Of course, when I’d previously thought about whether the FCC might crawl its way from Internet service providers “up the stack” to govern application-layer platforms—say, for example, to impose non-discrimination obligations on Google preventing it from favoring its own vertical offerings in Search—I’d always assumed that it would be Democrats making the move to fit the platforms into a broad interpretation of “telecommunications services” (and the related “telecommunications management” exception to the definition of “information services”) under the Communications Act. Doing this would allow the FCC to bring the full arsenal of Title II of the Act to bear on the problem. If you really want to impose a non-discrimination mandate, Sections 201 and 202 provide a very big stick. Section 202, for example, explicitly bars “unjust or unreasonable discrimination” by telecommunications services.
That said, while the Supreme Court greased the wheels in Brand X for widely disparate treatments of last-mile ISPs in the Communications Act’s definitional soup, fitting app-layer platforms like Twitter into Title II would be an extraordinary stretch under the best of circumstances, and these aren’t. This is large part because the current FCC has been engaged in an all-out war to interpret “telecommunications services” narrowly in the context of defining ISPs out of the scope of Title II in the Commission’s efforts to repeal the net neutrality rules. I have to assume that the hypocrisy of calling for the FCC to completely reverse course would have been a bridge too far for the Chairman or the Republican Commissioners, for whom net neutrality repeal has been a signature issue, and maybe even Trump himself, who ironically called net neutrality the “fairness doctrine for the Internet” and even speculated that it would “target conservative media.” Oops.
The End of the 230 Road
Back to 230: the jurisdictional hook and the necessary-and-proper stuff don’t get the FCC very far, because unlike lots of other parts of the Communications Act there’s nothing in Section 230 that specifically commands the FCC to develop regulations. That leaves the Commission with interpreting ambiguous parts of the statute.

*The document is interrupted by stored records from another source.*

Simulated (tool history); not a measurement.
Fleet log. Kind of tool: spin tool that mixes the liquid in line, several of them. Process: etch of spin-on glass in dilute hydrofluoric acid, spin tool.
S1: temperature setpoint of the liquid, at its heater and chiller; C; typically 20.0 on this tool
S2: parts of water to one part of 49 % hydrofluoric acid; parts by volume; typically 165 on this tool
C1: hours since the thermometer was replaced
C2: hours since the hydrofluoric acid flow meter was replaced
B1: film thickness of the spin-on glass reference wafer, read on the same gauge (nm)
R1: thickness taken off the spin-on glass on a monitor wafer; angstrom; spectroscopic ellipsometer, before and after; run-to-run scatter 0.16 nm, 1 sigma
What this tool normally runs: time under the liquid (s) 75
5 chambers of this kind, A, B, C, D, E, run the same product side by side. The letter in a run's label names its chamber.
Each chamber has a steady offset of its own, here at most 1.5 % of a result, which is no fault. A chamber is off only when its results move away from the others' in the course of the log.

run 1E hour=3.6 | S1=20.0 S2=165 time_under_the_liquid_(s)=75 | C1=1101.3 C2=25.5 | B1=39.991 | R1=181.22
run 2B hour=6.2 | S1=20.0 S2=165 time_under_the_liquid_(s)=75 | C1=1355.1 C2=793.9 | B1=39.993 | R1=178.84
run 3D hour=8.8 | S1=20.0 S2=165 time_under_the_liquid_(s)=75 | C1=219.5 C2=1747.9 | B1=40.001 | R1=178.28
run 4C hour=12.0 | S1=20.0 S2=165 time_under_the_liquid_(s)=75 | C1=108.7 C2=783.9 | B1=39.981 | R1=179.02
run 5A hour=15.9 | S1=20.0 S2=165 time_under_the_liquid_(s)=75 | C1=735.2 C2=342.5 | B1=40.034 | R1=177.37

As the EO suggests, the only likely target for interpretation is the term “good faith” in Section 230(c)(2)(A). It’s unclear exactly what that might mean, but however the FCC might interpret it has to be constrained to a large extent by the the same section’s explicit protection for taking down “otherwise objectionable” material—”whether or not such material is constitutionally protected.” Section 230(a) and (b) are also loaded with deregulatory stuff such as how it’s U.S. policy “to preserve the vibrant and competitive free market that presently exists for the Internet and other interactive computer services” and how “[t]he Internet and other interactive computer services have flourished, to the benefit of all Americans, with a minimum of government regulation.” It’s hard to square those proclamations with some kind of neutrality mandate, especially because the current FCC has pointed to those provisions as at least thematic justifications for repealing neutrality rules for ISPs. Live by the sword…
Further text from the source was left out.